Alex Hall
The Edinburgh College of Art photography graduate casting a critical eye over technological progress
Alex Hall’s work first grabbed our attention at the Edinburgh College of Art degree show back in June. The photography graduate’s haunting and poetic ‘Trauma’ series urges us to reflect on the fragility and violence of our increasingly technological landscape. It’s an uncomfortable and thought provoking study of automation, human labour, the future of humanity and — as Alex frankly puts it — “whether we’re headed towards dystopia, and if so, so what?”
“I read a lot about a chosen subject before beginning to take any pictures,” he tells us. It’s a practice heavily grounded in research, that draws from a vast array of disciplines and theoretical backgrounds “from literature … current socio-political concerns, cinema … and even music.” This conceptual grounding forms part of an organic process in which the research creates a kind of “melting pot of concepts and flavours” from which “the project and the most interesting ideas surface from the mass of information.”
Alex’s decision to pursue photography stemmed from a realisation that he’d “rather wander and explore the outside world than explore my mind while sitting at a desk or working at a canvas.” It was this impulse to explore which lead him to discover the site that became the subject of ‘Trauma’. “It was only when accidentally stumbling on a scrapyard of cars that I realised I had found a subject that could bind all these ideas,” he explains. This location — “a Fordist graveyard for an industrial age, where airbags loll like dead tongues from dashboards” — could finally make tangible the technological acceleration and social upheaval that he’d been studying.
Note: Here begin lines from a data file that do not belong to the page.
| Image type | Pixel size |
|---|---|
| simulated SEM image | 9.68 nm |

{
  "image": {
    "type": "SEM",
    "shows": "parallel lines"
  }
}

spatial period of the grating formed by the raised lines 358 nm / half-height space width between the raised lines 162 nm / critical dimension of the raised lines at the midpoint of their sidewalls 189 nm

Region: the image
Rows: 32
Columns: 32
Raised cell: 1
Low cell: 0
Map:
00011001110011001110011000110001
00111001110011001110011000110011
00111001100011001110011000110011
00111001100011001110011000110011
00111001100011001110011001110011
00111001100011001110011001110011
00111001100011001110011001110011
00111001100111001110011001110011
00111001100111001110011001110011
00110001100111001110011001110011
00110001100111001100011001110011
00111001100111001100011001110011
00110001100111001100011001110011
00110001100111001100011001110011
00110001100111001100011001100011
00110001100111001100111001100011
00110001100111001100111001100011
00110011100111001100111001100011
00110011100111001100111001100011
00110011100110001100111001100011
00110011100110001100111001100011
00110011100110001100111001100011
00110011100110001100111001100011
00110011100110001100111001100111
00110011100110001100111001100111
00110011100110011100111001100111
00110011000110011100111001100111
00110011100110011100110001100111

Capturing the site became a strict and precise procedure, the Hasselblad 6×6 camera and mounted flash injecting the images with a harsh, almost forensic tone. The rigidity of this process was vital in “establishing a sense of repetition, the idea of endless manufacture that spills out into our lives and our physical environments.” Echoing the never-ending march of contemporary mechanical and informational production that lies at the heart of automation, the unnerving repetition urges us to reflect on the precarity and violence it ushers in. Ultimately, by capturing these ghostly shells of scrapped cars, he urges us to consider what bodies might me disposed of next in our ceaseless pursuit of progress.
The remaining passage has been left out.